The wizadry begins at their family’s vineyard in La Consulta: located at 3,543 feet on an alluvial plain in the Uco Valley, its alluvial soils are rocky and sandy with a high calcium content. They are irrigated in the traditional Mendozan way by meltwater from the Andes. The grapes are perfumed and powerful with exceptional acidity. The blend of Cabernet Sauvignon, Cabernet Franc, Malbec, and Petit Verdot (a whopping 55 percent) is aged for 10 months in barrel. Though 50 percent new oak, it’s not overbearing—just completely luxurious.

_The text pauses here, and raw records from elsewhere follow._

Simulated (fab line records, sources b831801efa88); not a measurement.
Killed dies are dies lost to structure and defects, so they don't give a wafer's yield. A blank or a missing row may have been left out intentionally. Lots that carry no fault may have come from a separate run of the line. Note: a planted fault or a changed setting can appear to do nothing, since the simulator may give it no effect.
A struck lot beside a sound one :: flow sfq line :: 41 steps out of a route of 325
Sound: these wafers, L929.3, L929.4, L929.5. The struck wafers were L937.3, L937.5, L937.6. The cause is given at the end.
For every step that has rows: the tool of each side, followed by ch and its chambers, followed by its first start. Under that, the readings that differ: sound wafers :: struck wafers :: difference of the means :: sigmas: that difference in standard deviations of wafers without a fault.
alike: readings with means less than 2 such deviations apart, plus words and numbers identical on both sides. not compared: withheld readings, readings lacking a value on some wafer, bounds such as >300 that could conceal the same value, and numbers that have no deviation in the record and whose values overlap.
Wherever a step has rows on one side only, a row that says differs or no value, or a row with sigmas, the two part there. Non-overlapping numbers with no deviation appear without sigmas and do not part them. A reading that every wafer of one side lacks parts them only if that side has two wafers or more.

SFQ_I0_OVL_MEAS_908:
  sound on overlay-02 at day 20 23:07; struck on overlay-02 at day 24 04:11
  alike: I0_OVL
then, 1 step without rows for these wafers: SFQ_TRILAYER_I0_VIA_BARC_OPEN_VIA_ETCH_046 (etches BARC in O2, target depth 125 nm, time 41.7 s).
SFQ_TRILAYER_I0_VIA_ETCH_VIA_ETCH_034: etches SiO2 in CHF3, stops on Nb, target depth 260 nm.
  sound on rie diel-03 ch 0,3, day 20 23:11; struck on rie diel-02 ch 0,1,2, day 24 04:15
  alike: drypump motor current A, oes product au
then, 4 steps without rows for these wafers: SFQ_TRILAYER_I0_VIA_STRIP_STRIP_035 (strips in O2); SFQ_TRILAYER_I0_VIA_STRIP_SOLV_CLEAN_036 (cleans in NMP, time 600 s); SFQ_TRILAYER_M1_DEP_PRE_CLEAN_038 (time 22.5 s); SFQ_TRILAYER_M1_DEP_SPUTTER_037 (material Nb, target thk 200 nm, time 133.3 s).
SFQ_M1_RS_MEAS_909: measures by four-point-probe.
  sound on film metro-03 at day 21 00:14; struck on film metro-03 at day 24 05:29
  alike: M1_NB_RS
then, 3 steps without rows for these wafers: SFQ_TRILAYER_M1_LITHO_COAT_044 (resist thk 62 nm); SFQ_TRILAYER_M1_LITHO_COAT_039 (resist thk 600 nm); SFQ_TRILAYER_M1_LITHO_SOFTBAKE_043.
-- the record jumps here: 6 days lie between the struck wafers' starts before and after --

In fact, the experience of the wine is one of sophisticated luxury. It’s opulent, but not overwrought. The nose offers up funk, wet soil, black cherry, mineral, and dried herbs. The palate is warm and broad, with cherry, brown sugar, and a little vanilla. This wine is a showcase for the majesty of Argentina’s high-altitude winemaking: well-developed flavors with a backbone to support it. Maybe not magic, but some serious winemaking know-how.


Tough, Black, and Thick-skinned...

…Tannat is the grape world’s heart of darkness. Formidable indeed, it’s named for its intense tannins, and can be a mouth-gripper if in the wrong hands. But with the right producer, the right terroir, and, often, the right blend, it can offer power and lip-smacking nuance.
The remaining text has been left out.